No Umbrella - An Election Day in Cleveland at its best, and at its worst

Submitted by Norm Roulet on Mon, 03/27/2006 - 23:59.

 

The grand theater of the Cleveland City Hall rotunda was the perfect setting to see NEO filmmaker Laura Paglin's acclaimed documentary "No Umbrella – An Election Day In The City". Thanks to Mayor Frank Jackson "Arts and Cultural Initiative", probably 100 citizens clearly enjoyed the free showing immediately preceded the city council meeting. The "star" of the documentary, long-standing and much-beloved councilwoman Fannie Lewis, was the star of the screening as well, as she and filmmaker Paglin answered questions following the show.

"No Umbrella – An Election Day In The City" premiered and was very well received this Spring at Sundance, and just premiered locally at the Cleveland Film Festival, to a sold out crowd. I believe this City Hall screening has been the only other public showing. The audience was not film-goers but government-doers, in their place of work, and citizens attracted to an important story, important people, and valuable outcomes, in the heart of the city.

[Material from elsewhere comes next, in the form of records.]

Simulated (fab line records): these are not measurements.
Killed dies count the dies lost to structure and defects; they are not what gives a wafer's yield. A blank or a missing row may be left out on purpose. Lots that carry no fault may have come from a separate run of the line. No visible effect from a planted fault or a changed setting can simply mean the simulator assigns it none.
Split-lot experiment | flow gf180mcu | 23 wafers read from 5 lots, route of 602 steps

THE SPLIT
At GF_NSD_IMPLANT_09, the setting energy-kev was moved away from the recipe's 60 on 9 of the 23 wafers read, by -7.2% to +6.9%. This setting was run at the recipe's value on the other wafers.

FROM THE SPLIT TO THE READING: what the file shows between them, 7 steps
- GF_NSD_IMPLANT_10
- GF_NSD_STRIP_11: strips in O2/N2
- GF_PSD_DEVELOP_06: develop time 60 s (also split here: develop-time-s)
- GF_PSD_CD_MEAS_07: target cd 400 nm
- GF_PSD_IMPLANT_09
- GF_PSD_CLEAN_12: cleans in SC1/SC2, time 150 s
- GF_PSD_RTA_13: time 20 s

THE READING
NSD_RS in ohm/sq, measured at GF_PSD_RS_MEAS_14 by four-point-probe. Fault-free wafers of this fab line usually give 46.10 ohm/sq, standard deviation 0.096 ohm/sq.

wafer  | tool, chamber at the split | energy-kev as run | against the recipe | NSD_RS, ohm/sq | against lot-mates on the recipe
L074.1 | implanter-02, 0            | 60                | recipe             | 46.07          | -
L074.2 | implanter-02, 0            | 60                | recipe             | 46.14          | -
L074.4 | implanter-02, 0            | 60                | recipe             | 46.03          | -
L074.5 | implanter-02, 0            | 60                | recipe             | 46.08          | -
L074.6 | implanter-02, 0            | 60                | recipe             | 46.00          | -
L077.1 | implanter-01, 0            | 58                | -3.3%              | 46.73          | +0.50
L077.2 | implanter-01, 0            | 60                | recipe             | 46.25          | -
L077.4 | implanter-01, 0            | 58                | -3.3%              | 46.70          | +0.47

"No Umbrella" is a 26-minute demonstration that filmmaking matters to NEO. A tree fell in the woods and Paglin was there to catch it, so we know it really did fall. In these times, having such authentic insight is critical to freedom. Through "No Umbrella" we get to participate in election day in this city, and that is brutal. Not participating and learning from failure would be far worse for all.

Through Paglin's unassuming camerawork, perfect placement, and tight editing, we are brought front and center in a chaotic and foreign place and time - this could be anywhere, and just down the street. Throughout the film, we who know NEO are treated to authentic experiences with veteran civil rights champion Fannie Lewis, but we don't need to know NEO or the Councilwoman to appreciate her heroism and grace. And, while the people of Ward 7 make you proud to say you are from Cleveland, you would be drawn in by them regardless of origins. In other words, the documentary works - it stands on its own - it's global and timeless.